Note: The title of this post comes courtesy a quote from William James.

Arbitrage: Another Reason Why Mergers & Acquisitions Fail?

I’ve seen a couple of good movies in the last few weeks (look for some posts on them in the upcoming days). In this post, I wanted to talk a bit about one of those movies: Arbitrage. It came out this past year and stars Richard Gere (and Susan Sarandon). In fact, Gere is up for a Golden Globe for his performance.

And Wikipedia says that, “Many critics pointed out Gere’s ‘conflicted performance’ as a ‘career-best’, and cited the screenplay, ensemble acting, and direction as high quality.” Although there isn’t a reference, I did find this article in Rolling Stone from a few months ago that says, “Gere’s performance in Arbitrage is too good to ignore. At 62, he is at the peak of his powers.” And another from a CBS affiliate that says this could be Gere’s, “best performance ever.”

The movie really reminds me of a movie I saw around this time last year: Margin Call. It’s not hard to see why — they’re both about Wall Street and some of the transgression that may lead to turmoil. In Arbitrage, Gere is a financial wizard who is in the process of selling his firm (that he built from the ground up to a $600 million business). In amongst this, there are affairs, murder, lies, cheating, scandal — just about everything you’d expect in a good movie. While clearly a movie, some of these plots don’t seem out of the realm of possibility for actually happening (in real life).

The one thing that I found the most telling was something towards the end of the movie. Now, it’s going to spoil the movie, so this is where I’m supposed to say “SPOILER ALERT.” If you don’t want the plot ruined, you should definitely bookmark this post and come back to it after having watched the movie. You can watch it on Amazon right now!

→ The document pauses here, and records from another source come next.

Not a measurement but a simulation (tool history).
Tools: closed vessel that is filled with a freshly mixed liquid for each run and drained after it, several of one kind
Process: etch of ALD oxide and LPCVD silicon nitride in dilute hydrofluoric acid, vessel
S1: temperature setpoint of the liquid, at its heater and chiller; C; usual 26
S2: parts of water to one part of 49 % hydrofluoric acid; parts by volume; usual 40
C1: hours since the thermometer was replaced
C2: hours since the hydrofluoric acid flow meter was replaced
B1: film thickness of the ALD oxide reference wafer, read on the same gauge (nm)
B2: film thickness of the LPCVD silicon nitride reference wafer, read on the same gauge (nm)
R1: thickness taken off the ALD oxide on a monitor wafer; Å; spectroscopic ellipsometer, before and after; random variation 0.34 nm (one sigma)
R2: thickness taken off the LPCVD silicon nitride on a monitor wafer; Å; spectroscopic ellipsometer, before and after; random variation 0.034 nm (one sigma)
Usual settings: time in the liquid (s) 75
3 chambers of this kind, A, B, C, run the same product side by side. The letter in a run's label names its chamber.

Okay — so this is what it was: as the acquiring CEO is on the way to the gala, his right-hand man hands him a piece of paper that points out that Gere’s character’s firm has a $400 million shortfall. The CEO says something to the effect of, “what do you think?” And right-hand man says, “It’s all right there.” And then the CEO says, “I don’t see anything.” And then the CEO smiles at the right-hand man.

It’s often written that mergers & acquisitions fail and there are plenty of reasons why this is the case. Managerial hubris being a key culprit. However, after watching Arbitrage, I wonder how often it happens that the acquiring firm learns about a firm’s “cooked books” after acquiring it and then has to “sit on it,” or else the stock price would take a major hit.